Nighttime blackouts in Santiago de Cuba have become the perfect setting for a group of young people to bring out their cards and engage in street gambling for money, an illicit practice that has been targeted by the regime for years.
The communicator Yosmany Mayeta posted on Facebook last Friday that this is how some people have found ways to cope with the long and difficult hours without electricity, enduring heat and being besieged by mosquitoes.
According to the independent journalist, this practice has “always been the preferred entertainment for young people in all the peripheral neighborhoods throughout Cuba,” warning that it has increased in the eastern city due to the worsening economic crisis and power outages.
"It is the main event when the blackout arrives," emphasized Mayeta on social media.
A person named Ruben Salmon mentioned that not only are cards played, but also dice, and that the latter game has even led to fights among the players.
The late dictator Fidel Castro, after coming to power in January 1959, prohibited gambling by law, a measure reaffirmed in 2022 in the new Penal Code.
Article 281.1 states that “anyone who engages in activities as a banker, collector, marker, or promoter of illegal games” will be “punished with imprisonment for one to three years or a fine of 300,000 units, or both.”

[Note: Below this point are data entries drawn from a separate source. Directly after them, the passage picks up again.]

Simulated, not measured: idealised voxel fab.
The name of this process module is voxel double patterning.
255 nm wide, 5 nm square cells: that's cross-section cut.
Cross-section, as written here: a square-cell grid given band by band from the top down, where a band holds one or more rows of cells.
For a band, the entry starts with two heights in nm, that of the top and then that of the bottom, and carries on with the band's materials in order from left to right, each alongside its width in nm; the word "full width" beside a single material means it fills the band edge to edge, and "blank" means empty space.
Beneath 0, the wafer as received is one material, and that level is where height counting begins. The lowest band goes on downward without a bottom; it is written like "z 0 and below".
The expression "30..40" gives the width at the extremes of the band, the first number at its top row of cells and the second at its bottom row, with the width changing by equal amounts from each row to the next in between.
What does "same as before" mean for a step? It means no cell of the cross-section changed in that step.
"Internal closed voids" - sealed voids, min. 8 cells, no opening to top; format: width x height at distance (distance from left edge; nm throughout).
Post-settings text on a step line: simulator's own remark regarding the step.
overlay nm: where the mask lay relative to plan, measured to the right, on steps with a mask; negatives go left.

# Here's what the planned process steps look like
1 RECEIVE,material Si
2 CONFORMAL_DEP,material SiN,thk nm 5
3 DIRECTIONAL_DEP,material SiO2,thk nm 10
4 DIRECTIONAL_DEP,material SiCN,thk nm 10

Similarly, the law states that if the crime "is committed by two or more people, or involves minors under the age of 18," the punishment will be "imprisonment for a period of three to eight years."
Additionally, the regulatory legal framework includes prohibitions on casinos, illegal cockfighting rings, and the lottery, also known as "bolita," in Cuba.
A man from Puerto Padre, Cuba, fell victim to the regime's crackdown on illegal gambling.
The man was arrested and charged with several offenses, including "illegal gambling," during a police operation in which a large amount of money and high-quality roosters were seized.